From: Charles Giefer (cgiefer@cs.washington.edu)
Date: Mon Apr 19 2004 - 16:30:14 PDT
Relational Databases for Quering XML Documents: Limitations and
Opportunities
Shanmugasundaram et al.
This paper focuses on using standard relational database technology to
process XML documents and their related queries. There are four main
aspects of this process. The first is creating a schema for the relational
database from XML information (specifically DTDs). The second is to load
the XML document into the relational database. The third is to translate
queries over the XML document into queries into the relational database.
The fourth is to output the results in XML format.
There are several problems that are encountered in this process. One such
problem is that XML is not in first normal form. Therefore, it is difficult
to come up with a schema that describes the data completely, efficiently,
and compactly. They posed three methods to derive a schema based on DTD
information: Basic, Shared and Hybrid. Basic was the simplest translation
but very inefficient because it made a unique table for each element.
Shared made tables only for the shared elements and root elements. Hybrid
is a minor modification of the Shared method and reduces the number of
tables in some cases (but increases the number of elements in the tables).
Hybrid and Shared were the better solutions and their related performances
were compared. I was slightly surprised that only qualitative results were
used to compare performance instead of an additional quantitative evaluation
of performance (execution time) on a real database. Maybe this is an
insignificant point, but it would have been nice to see which schema allowed
the fastest queries (not simply the fewest number of joins--there must be
more factors).
Simplifying the DTDs was one way they made this translation easier. They
took complicated DTD rules and reduced them into smaller and simpler rules.
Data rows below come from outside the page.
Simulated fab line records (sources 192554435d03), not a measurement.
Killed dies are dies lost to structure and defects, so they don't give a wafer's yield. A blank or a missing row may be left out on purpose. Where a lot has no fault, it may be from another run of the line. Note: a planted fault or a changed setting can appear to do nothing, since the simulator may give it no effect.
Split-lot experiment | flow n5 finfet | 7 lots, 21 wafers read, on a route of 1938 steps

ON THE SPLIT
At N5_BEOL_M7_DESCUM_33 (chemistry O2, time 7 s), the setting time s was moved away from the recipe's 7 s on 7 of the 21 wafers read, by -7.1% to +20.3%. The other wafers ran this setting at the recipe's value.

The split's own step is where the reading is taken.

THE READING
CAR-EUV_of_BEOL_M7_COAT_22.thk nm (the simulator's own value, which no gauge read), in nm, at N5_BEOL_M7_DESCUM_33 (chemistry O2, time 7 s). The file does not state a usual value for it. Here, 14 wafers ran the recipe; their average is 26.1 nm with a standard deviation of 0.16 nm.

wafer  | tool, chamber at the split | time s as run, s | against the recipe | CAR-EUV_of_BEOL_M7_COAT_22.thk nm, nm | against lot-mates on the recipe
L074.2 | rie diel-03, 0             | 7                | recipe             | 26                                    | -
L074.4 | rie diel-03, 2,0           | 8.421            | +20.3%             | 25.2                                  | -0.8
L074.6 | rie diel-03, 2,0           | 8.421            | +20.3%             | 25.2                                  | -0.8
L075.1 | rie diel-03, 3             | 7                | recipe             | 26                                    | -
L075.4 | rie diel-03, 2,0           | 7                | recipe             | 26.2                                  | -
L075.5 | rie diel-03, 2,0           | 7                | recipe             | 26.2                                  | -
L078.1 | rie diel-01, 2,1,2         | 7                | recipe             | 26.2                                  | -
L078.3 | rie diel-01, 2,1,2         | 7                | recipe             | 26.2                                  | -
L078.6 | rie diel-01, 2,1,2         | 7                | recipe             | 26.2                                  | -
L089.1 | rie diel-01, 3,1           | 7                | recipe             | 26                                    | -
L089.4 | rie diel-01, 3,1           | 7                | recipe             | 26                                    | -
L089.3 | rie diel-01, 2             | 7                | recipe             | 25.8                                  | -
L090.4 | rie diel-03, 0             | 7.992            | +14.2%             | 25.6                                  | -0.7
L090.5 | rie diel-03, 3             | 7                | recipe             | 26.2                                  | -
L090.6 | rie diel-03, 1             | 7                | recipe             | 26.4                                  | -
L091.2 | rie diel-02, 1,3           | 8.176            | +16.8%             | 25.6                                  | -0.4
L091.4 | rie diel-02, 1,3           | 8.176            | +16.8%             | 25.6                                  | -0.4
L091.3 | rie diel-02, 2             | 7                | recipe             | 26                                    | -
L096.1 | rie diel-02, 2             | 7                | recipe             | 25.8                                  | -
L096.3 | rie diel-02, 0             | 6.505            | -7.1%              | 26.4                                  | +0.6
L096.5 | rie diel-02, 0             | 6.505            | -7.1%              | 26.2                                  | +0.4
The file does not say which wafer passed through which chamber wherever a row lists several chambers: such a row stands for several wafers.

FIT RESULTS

Their transforms lost typing information, and their defense for why this is
possible seemed a little problematic. It clearly does not permit
roundtripping, but it may be "good enough" for this method. Also, the XML
document must already conform to the DTD, so we know we have valid data.
Converting the XML queries to SQL queries is a major issue that was not
fully addressed in this paper. It talks about some methods, but it is by no
means comprehensive. There are no formal semantics for the translation. It
is not even clear if SQL can express everything that can be expressed in an
XML query.
Finally, the translation back to XML was almost trivial. One exception that
was addressed was where related elements are nested using a "order by"
qualifier.
While they don't claim to be a comprehensive analysis of the topic, this
paper does a good job of introducing many key components to using a
relational database to query an XML document. The biggest contribution in
my opinion is the translation from XML to a relational database.
Automatically deriving the relational database schema is a significant
contribution. The remaining contributions seem a little weak in their
development, especially the translation between queries.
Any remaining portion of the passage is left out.